Mascagni L’amico Fritz Dynamic CDS7960

Pietro Mascagni (1863-1945)
L’amico Fritz (1891)
Suzel – Salome Jicia (soprano)
Fritz – Charles Castronovo (tenor)
Beppe – Teresa Iervolino (mezzo-soprano)
David – Massimo Cavalletti (baritone)
Federico – Dave Monaco (tenor) 
Hanezò – Francesco Samuele Venuti (bass)
Caterina – Caterina Meldolesi (soprano)
Orchestra e Coro del Maggio Musicale Fiorentino/Riccardo Frizza
rec. live, 1 and 3 March 2022, Sala Zubin Mehta, Teatro del Maggio Musicale Fiorentino, Italy
Italian libretto with English translations enclosed.
Reviewed as download from press preview.
Dynamic CDS7960.02 [2 CDs: 95]

Mascagni’s second opera, L’amico Fritz, premiered at the Teatro Costanzi in Rome on 31 October 1891, a year and a half after Cavalleria rusticana, and with the success of Cav in mind, other houses followed suit. Hamburg was on the track some ten weeks later, with Gustav Mahler conducting, and Covent Garden staged it in May 1892. It even reached Australia (Melbourne) within less than a year. As time went by interest gradually waned, but it is still the second most-played of Mascagni’s operas, and is regularly heard in Italy. It is quite different from its predecessor. Whereas Cav reeks with passion, jealousy, violence and death, L’amico Fritz is a more civilized, domestic story – but there is no lack of passion and a happy end ensues. Several arias and the unavoidable Intermezzo from Cavalleria are well-known to most opera lovers, but very little from Fritz has attained household status. The Cherry Duet from Act II probably comes closest, but there is still much to admire, not least the Intermezzo played before Act III. While it is not as immediately catchy as the one from Cavalleria, it is still well-constructed and beautiful, and all of the act that follows is truly gripping; with two well-endowed and expressive singers this can be great opera.  

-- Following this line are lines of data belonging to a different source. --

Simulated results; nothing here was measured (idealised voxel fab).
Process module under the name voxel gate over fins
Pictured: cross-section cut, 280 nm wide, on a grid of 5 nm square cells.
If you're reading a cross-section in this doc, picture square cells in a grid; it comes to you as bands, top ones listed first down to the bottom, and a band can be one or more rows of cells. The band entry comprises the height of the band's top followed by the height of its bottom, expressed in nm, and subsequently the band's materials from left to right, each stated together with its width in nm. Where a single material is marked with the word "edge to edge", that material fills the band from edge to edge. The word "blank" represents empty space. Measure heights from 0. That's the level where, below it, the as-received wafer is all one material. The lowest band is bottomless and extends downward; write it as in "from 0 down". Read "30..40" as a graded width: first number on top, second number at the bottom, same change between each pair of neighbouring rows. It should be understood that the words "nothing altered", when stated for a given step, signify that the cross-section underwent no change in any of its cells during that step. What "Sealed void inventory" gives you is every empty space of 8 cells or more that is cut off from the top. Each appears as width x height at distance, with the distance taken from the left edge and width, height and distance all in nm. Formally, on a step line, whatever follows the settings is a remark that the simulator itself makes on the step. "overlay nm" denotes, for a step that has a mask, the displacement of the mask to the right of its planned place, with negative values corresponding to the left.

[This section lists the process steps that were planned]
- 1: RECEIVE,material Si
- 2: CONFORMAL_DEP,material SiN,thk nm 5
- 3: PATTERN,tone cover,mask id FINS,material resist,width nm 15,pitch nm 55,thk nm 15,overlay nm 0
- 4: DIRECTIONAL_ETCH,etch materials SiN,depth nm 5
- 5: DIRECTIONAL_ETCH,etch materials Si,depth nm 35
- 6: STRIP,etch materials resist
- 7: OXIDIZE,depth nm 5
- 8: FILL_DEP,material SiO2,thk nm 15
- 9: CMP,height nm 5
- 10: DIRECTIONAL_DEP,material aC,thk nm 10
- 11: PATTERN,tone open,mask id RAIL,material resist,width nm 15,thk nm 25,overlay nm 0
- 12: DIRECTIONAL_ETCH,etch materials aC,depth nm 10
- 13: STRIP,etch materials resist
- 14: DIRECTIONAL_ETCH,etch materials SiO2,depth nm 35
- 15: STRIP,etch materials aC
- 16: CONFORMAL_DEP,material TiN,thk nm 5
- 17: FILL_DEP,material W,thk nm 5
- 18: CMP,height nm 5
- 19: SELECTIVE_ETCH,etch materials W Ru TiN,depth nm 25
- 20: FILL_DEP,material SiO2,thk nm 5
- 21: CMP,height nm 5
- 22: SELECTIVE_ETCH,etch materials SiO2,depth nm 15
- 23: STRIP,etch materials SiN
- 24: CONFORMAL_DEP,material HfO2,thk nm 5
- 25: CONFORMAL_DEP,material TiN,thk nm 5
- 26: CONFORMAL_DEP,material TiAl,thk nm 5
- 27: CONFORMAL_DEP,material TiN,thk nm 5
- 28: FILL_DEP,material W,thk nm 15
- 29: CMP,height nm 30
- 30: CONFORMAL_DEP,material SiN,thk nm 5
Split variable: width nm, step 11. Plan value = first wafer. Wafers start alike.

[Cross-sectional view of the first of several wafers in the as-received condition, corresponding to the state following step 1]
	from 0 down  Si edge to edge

With so experienced a conductor as Riccardo Frizza at the helm of Orchestra and Chorus of the Teatro del Maggio Musicale Fiorentino, the ring is raked (as we say in Swedish) for a high-octane performance, and after a somewhat stilted first act, the inspiration flows uninterruptedly. The singing is on an elevated level. As Fritz, Charles Castronovo, an American tenor with a Sicilian father and an Ecuadorian mother, has all the required southern glow and lyrical beauty of tone, Suzel is sung by the Georgian soprano Salome Jicia, who has made a comet-like career the last few years. I recently heard her in a Bellini opera and wrote, “She has a wonderful instrument: beautiful, powerful, absolutely steady but also touchingly vulnerable,“ There is no need to modify these words; I need only to add that when she and Castronovo sing together in the Cherry Duet – but even more in the third act – it almost feels that we are back in time to the premiere in 1891, when the roles were sung by Fernando De Lucia and Emma Calvé. Another singer I recently discovered is mezzo-soprano Teresa Iervolino, who was an excellent Orlando in Porpora’s L’Angelica. Here in another trouser role, she sings Beppe with golden tone. Massimo Cavalletti is a characterful David, and the minor roles are fine. The drawback is the usual with live recordings: a certain amount of stage noise. It is annoying, of course, but I’ve heard much worse. There is applause – well-deserved – but the recording in general cannot be faulted. 

As for competition, there is little to choose from. Mascagni’s own recording from 1942 – made 50 years after the premiere – with Ferruccio Tagliavini and Pia Tassinari, is of course historically interesting, but the classic recording is the EMI set from 1968 under Gavazzeni with the young Luciano Pavarotti and Mirella Freni; it still holds its position after 55 years. There is also a DG set from 2009 with Roberto Alagna and Angela Gheorghiu, which I haven’t heard, but this newest version is certainly a worthy competitor, which should appeal to most opera lovers – except those who are allergic to stage noise and applause.